Floyd Mayweather Jr. (L) and Canelo Alvarez (R) pose during the official weigh-in for their bout at the MGM Grand Garden Arena

They call him Money. Yes, the name of this proliferating religion is also now the name of a man. Floyd Mayweather, the boxer with the 44-0 (26 KO) record has an array of even more impressive records with the cash register. No man has ever made it ring harder and he is all set to get it ringing again tonight when he slugs it out against Saul “Canelo” Alvarez at the MGM Grand. The charade of civilization that cloaks our grand species comes apart at the seams strained by a lusty blow. Estimates abound, but promoters of the fight between the two men expect that the short joust between the two men shall yield a handsome $200 million payout.

There are some that believe boxing doesn’t deserve to be a sport. But it is a philosophical leaning that stands not a chance of standing up to the moneyed might of the bloody ring. The alluring sight of two fully grown men knocking each other out of their senses with only the padded gloves for protection underlines the lust for ghoulish gore that excites a vast majority.

To his credit, Mayweather hasn’t lost in the ring in 17 long years. That in itself takes plenty of pluck and talent. In boxing, that translates to foot speed, agility, focus and brute power. The sculpted muscles of Mayweather and his ability to retain hunger and shape for long unlike the biggest stars before him have enabled the American to script a tale that might last beyond the man himself. Besides, he is known for his uncanny ability to use his defensive skills to avoid being struck any inconvenient blows.

If there could be such a thing as a purist in a decadent pursuit, he would agree that the world has seen far superior talent. But the beastly men before Mayweather had neither the sophisticated ability of Floyd to create a legend nor access to a growing market of eyeballs that thirst for a bloodied mess. It is a sizeable market too – MGM sold out inside the first 24 hours after putting the tickets on sale.

The last big fight, between Mayweather and Oscar De La Hoya in 2007, earned gate receipts of $18.4 million. The event tonight is billed “The One”. Do not ask them why, but it is already living up to the billing. MGM has banked $19.9 million in quick time, breaking the 2007 record with effortless ease.

Ever since the venue sold out, the promoters – Mayweather Promotions, Golden Boy Promotions and Showtime – have been racking up the miles, going about town luring multiplexes, eager to pay pay-per-view audiences, spending in excess of $2 million to hype the bout.

The power of money bared its fangs when the Alvarez camp finally spilled the beans over the long rumoured issue of weight. The Mexican is already a big star in his land, having shown the promise and exploits to work his way into the minds of a large mass of Latino followers. However, he has been practising his craft in the Junior Middleweight call (154 – 160lb).

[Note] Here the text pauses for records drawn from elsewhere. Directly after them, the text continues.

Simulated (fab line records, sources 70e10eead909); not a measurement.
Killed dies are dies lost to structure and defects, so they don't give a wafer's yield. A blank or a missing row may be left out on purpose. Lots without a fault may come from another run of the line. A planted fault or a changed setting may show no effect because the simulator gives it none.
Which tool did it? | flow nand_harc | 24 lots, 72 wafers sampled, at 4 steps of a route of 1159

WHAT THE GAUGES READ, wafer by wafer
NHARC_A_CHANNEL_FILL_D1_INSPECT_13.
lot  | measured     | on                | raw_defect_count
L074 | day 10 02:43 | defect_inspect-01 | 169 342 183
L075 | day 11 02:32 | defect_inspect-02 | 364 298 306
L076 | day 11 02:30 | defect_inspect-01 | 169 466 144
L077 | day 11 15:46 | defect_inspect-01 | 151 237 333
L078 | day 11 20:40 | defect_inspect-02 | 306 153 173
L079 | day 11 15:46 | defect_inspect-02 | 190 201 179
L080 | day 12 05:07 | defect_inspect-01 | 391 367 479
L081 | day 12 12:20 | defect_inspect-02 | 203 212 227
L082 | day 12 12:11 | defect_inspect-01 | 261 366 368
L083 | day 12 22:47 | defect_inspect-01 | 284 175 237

In contrast, Mayweather has fought consistently at 147lb, firmly in the Welterweight class. The boxer with rock star appeal is a world champion over five categories. When he takes on Alvarez, there will be three different versions of the World Light Middleweight titles on the line. But most importantly, one of the two men will walk out with the bitterness of his first loss lingering at the top of his mouth.